Glossary false warning

I’m having a glossary match problem.
Because Finnish is a fusional/agglutinative language, glossary (mis-)matches don’t work too well. For instance, the dictionary word “location” is “sijainti” in Finnish, but “your location” is “sijaintisi”, and I get the warning “Glossary translation for term ‘location’ missing from translation”. Adding “your location” as a term doesn’t help, as each term is apparently looked for separately, even if a longer multi-word term it is part of is already present.
In our project, the translation is apparently accepted despite the warning, but how this could be handled in general (allowing alternate translations?).
Thank for a very functional site!

The glossary warning might not be relevant in some cases and for some languages specifically, where the same word might have a different grammar conjugation depending on its context in the phrase. For those cases, the best approach would be to just ignore the warning. You can explain to the organization administrators that the warning message is not relevant using the “comments” tool if you want.
Most of the administrators are aware of those limitations, and just leave the translation check set as a warning message. In case you get an “error” instead of “Warning”, you can contact the project maintainer and raise the problem, asking him to revert in the Translation check to a warning, so you can proceed with the translation.

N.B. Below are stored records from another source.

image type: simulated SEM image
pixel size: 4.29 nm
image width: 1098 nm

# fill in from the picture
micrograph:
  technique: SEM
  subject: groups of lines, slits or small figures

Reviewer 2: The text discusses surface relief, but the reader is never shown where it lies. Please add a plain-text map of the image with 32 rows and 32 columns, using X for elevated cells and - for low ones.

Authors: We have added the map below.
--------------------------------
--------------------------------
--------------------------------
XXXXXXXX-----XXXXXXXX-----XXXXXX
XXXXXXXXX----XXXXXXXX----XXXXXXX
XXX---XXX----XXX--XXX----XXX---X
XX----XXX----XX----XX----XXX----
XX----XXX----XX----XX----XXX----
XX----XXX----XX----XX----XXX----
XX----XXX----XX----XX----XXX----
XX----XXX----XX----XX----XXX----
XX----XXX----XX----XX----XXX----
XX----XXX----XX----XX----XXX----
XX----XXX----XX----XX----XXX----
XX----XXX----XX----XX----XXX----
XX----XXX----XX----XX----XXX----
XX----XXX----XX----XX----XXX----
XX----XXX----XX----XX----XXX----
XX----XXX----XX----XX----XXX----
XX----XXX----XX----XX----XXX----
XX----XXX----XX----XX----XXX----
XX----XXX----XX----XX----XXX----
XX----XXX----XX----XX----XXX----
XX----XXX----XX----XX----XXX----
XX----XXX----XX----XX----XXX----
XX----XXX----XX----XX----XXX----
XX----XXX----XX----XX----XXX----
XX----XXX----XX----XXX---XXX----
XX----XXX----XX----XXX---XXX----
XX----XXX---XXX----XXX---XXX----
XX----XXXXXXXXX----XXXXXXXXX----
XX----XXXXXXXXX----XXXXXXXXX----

We’re experiencing the same with Hebrew, but in my case I have over 60 other languages to maintain so I can’t just turn the warning off when it’s still relevant to most of them.

Can I turn this option off per language?

Hi @yaron!
Thanks for mentioning it has also be an issue in your organization.
Since all translation checks are in a file level, the best solution here is to leave it “on”, but as a “Warning” instead of “Error”.
A warning is just a way to ask a translator to review and make sure it makes sense to not follow the Glossary in that case. It does not prevent him to save translations.

Does it make sense?
Let me know :slight_smile:
Flavia

1 Like

LOL nope :slight_smile:

Although not critical this is definitely not a warning, there are 2 “proper” ways to approach this:

  1. Develop a conjugation system for each and every language (Costly solution, I can’t recommend this).
  2. Allow disabling the warning or errors per language or at least allow the language maintainer to shut down for the team as an override to the global checks.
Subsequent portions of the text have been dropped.